US auto sales defy regulatory uncertainty to rise 2% in 2025

Nora Eckert

DETROIT, Jan 5 (Reuters) – Analysts estimate that U.S. new car sales will grow about 2% in 2025, despite an unusual year of disruption for an industry that has become accustomed to “black swan” events.

Automakers face supply chain disruptions, unpredictable tariffs and the elimination of a $7,500 electric vehicle tax credit, factors that have prompted some buyers to rush to dealerships to snap up vehicles before regulations drive up prices.

“To say sales have been a rollercoaster this year would be an understatement,” said Thomas King, president of JD Power OEM Solutions.

Analysts warn that sustaining this growth could be difficult in 2026 as economic uncertainty and tariff-related costs weigh on consumers.

About 16 million vehicles were sold last year, with gasoline-powered trucks, SUVs and hybrids seeing strong demand. Automakers including Toyota Motor Corp, General Motors Co and Hyundai Motor Co will release final figures later on Monday.

JD Power found that the tariffs have not had a material impact on vehicle prices, although some automakers have raised prices on models built outside the United States. The average retail transaction price of new vehicles in December is expected to be $47,104, an increase of $715, or 1.5%, from December 2024, the company said.

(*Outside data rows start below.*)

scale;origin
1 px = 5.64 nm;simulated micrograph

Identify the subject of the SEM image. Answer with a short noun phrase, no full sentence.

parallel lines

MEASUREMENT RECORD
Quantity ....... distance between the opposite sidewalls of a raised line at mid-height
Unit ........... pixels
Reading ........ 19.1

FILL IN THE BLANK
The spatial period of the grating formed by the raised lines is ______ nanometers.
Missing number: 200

Affordability deters some buyers

Still, affordability remains the industry’s biggest hurdle, and executives from the Detroit auto giant have been subpoenaed to testify about it at a Jan. 14 Senate Commerce Committee hearing.

“Many price-conscious shoppers are being priced out of the new car market entirely as rising monthly payments put car ownership out of reach,” said Jessica Caldwell, director of insights at Edmunds.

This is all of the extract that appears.